This bowl will brighten any day with its glowing yellow hue and warming flavours. Pan-seared wedges of pressed tofu and still crisp broccoli florets in a delicious lime-scented coconut broth with Thai curry paste, garlic, bamboo shoots, onion, and a touch of brown sugar. Spooned generously over a bed of jasmine rice.
Bring 1 ½ (3 cups for 4 serving) cups of salted water to a boil. Add jasmine rice, reduce heat, cover with a lid and cook until grains are tender. About 12-15 minutes. Drain excess liquid if needed.

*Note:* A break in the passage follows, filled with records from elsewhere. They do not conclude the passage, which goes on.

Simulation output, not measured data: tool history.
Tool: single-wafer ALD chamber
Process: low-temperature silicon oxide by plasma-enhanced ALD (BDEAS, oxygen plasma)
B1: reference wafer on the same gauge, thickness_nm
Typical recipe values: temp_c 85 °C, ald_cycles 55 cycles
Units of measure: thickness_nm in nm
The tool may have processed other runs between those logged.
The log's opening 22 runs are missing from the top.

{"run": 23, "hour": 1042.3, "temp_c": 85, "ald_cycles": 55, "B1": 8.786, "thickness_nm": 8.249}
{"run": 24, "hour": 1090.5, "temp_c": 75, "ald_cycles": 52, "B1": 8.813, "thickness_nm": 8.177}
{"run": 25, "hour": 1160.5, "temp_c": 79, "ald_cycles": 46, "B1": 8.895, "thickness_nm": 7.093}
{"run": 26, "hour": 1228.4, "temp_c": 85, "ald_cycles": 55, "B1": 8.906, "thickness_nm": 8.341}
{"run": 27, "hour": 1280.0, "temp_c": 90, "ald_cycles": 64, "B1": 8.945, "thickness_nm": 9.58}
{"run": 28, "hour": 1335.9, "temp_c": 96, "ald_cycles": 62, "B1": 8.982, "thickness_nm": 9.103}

Drain tofu and pat dry with paper towel. Separate tofu pieces. Cut each square in half horizontally and then cut diagonally into triangles. Remove and discard stems from kaffir lime leaves and finely chop leaves. Wash, zest and slice lime in half. Whisk together ½ cup (1 cup for 4 servings) water, brown sugar, yellow curry paste, garlic, spice blend and GF soy sauce together in a bowl. Open can of coconut milk.
Heat 2 tbsp (4 tbsp for 4 servings) oil in a large, wide saucepan over medium high heat. Fry tofu, turning as needed until both sides are golden. Transfer to a plate. Reduce heat to medium.
Prepare Curry Sauce:
Add onions to saucepan and cook for 1-2 minutes. Add coconut milk and curry paste mixture to the saucepan with kaffir lime leaves, lime zest and juice of half of the lime. Stir to mix. Add tofu, broccoli florets and bamboo shoots. Bring to simmer and cook until broccoli is bright green and tender. About 3-5 minutes.
Divide rice into serving bowls and spoon yellow curry over top. Squeeze remaining lime over the top. Enjoy!